Though the company has not been an active player in the exports market so far, it recently acquired a diesel engine manufacturing company in Germany for Rs 25 crore. The acquired company had an annual turnover of around Rs 50 crore, but had low capacity utilisation. The acquisition offers an existing network, which can help Greaves Cotton expand fast in the European market.
The company suffered a setback with Piaggio’s decision to set up a diesel engine manufacturing plant in India, which is expected to be operational in ’10. Piaggio is a major customer for the company, accounting for about 25-30% of its sales. But Piaggio plans to source about 40% of its requirement from Greaves Cotton after the plant becomes operational, which is equivalent to current supply.
Financials
For the nine months ended March ’07 (Greaves Cotton’s financial year ends in June), sales rose 36% to Rs 933 crore. While raw material costs increased 41%, total expenditure grew less sharply as other expenses, including employee costs, did not rise as fast. This, coupled with lower taxes and depreciation, boosted the net profit by 54%. The company’s net margin (excluding extraordinary items) over the past few years has gone up to over 9% from 6% due to improving operating performance.
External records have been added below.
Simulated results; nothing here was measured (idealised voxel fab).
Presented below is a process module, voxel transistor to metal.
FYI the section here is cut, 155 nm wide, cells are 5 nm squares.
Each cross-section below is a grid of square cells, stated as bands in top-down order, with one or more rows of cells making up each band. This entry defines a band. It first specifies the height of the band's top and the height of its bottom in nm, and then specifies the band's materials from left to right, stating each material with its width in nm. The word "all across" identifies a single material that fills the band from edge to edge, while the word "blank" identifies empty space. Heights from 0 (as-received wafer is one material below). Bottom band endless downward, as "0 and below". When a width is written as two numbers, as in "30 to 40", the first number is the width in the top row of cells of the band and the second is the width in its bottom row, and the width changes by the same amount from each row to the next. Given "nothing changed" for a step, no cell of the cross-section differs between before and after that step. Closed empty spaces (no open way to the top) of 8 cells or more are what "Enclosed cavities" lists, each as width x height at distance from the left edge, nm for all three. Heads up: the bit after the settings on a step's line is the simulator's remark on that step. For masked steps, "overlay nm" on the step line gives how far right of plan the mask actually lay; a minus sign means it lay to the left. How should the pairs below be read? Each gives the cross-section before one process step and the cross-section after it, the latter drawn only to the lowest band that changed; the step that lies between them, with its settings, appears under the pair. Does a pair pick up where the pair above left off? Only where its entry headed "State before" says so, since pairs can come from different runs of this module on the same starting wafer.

Within segments, the engines unit grew by 30%, while infrastructure division rose 84%. Profit growth for the two segments is even more diverse at 30% and 136%, respectively. The infrastructure unit has increased its contribution in profits from about 8% to 14% over last year. However, the engines segment is still more profitable with a margin of 16.5%, against 13.4 % for the infrastructure segment. Infrastructure equipment has been a thrust area for the company. Greaves Cotton recently commissioned another plant in Chennai.
Outlook
Both segments of the company look quite attractive. The increased thrust on infrastructure is expected to help the company reduce the impact of loss of business from Piaggio. The thrust should pay off handsomely as construction equipment is in demand with all-round infrastructure development. The stock looks attractively priced and is still undervalued. Investors may expect significant gains in the next 12-15 months.